All pension funds could similarly be vested in the custodianship of the proposed National Social Security Fund, which would use them to help provide much the same (small) payouts to all pensioners. All bank savings might in time be vested in the custodianship of a new state bank, which would use them to fund infrastructure projects unlikely to be any more successful than Eskom’s disastrous new-build programme.
According to the ANC, there would be no expropriation in such custodial takings, so none would merit compensation. This explains why the ruling party sees little risk in retaining the Constitution’s current wording on ‘just and equitable’ compensation, which the EFF would prefer to jettison.
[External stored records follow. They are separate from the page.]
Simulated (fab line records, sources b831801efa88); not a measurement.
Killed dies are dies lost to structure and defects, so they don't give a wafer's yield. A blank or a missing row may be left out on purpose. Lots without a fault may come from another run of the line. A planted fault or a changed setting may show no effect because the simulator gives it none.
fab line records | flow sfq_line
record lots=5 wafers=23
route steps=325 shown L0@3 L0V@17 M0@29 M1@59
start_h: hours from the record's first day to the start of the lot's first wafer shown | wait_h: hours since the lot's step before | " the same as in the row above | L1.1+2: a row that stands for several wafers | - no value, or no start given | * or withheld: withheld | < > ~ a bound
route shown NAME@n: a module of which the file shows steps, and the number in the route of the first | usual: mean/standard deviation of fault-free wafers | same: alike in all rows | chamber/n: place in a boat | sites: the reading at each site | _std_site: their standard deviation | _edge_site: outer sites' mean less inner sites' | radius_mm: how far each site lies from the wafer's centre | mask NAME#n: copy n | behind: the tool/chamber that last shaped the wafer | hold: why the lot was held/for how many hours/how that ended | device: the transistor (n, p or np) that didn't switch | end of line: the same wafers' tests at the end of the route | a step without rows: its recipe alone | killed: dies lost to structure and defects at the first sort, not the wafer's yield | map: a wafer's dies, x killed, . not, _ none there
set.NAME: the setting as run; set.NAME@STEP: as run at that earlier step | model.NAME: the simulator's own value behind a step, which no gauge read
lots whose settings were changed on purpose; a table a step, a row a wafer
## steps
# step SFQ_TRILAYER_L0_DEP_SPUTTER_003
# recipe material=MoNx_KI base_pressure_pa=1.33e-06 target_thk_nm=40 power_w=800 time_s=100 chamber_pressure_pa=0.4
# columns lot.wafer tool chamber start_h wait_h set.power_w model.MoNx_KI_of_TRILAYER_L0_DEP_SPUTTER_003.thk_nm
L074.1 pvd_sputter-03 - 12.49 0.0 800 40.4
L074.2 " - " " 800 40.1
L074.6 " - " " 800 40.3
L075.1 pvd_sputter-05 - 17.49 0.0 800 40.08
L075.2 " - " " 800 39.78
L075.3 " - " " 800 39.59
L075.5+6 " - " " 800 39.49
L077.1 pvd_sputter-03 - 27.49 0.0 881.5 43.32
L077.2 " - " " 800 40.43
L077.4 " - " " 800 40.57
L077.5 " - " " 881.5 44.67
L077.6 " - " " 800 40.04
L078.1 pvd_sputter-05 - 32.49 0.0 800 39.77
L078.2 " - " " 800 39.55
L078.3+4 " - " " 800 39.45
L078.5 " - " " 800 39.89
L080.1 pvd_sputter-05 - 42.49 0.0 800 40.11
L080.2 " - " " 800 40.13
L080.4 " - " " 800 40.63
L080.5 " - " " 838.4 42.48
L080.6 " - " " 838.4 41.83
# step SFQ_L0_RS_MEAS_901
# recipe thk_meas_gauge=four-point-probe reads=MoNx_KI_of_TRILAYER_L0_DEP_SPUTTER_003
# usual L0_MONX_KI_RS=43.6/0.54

The effective nationalisation of private capital is thus a crucial part of what lies ahead – and what the EWC Bill is intended to allow. State control will help divert these funds to socialist objectives and so advance the National Democratic Revolution (NDR). State control will also, as tax revenues diminish, help grease the ruling party’s patronage machine and so maintain its fragile unity and hold on power.
Can the EWC Bill be stopped?
The Ad Hoc Committee responsible for drafting the EWC Bill was supposed to finish its work by 31st May 2021, but failed to reach agreement on the revised text. It is thus seeking a 30-day extension to finalise the measure.
Its ANC and EFF members, along with committee chair Dr Mathole Motshekga, have discounted a legal opinion from Parliamentary Legal Services which warns that most of the proposed changes to the EWC Bill are ‘substantial’ amendments that:
exceed the committee’s mandate to ‘make explicit what is implicit’ in Section 25;
need to be advertised for public comment; and
must be referred to relevant government departments, the nine provincial administrations, and the National House of Traditional and Khoi-San Leaders.
Dr Motshekga seems determined to finalise the EWC Bill within 30 days. He also wants the National Assembly, which will be in the middle of a 10-week recess, to convene a special sitting to deal with the committee’s report. It will be up to the National Assembly to decide what to do if the committee has in fact exceeded its mandate, he says. Whether there is any need for further public consultation will also be determined in due course.
The EWC Bill is extremely urgent, adds Dr Motshekga, for ‘the government cannot tell people to build a new economy if they do not have anywhere to live’. Moreover, ‘there is unrest and land invasions all over because people are impatient and want access to land… Failure to resolve the land question will be tantamount to planting a time bomb in one’s own house…and bring[ing] the whole house down’.
However, this alleged urgency cannot be used to circumvent the need for proper procedures, as set out by Parliamentary Legal Services. In addition, a comprehensive socio-economic impact assessment is still needed to help inform the public consultation process – rather than the EWC Bill’s bland assertion that its ‘financial implications for the state’ are ‘none’.
Earlier this week, the chair of Agri SA’s Centre for Excellence: Land, Willem de Chavonnes Vrugt, cautioned that land custodianship without compensation would ‘give control over all private land to the state, [which] would be a recipe for an economic and humanitarian disaster and an invitation to large-scale corruption’.
This echoes the IRR’s long-standing warnings but does not go far enough. For it assumes that custodianship will stop at land, whereas the ANC intends to take its deprivations very much further – to private sector capital and other forms of property too.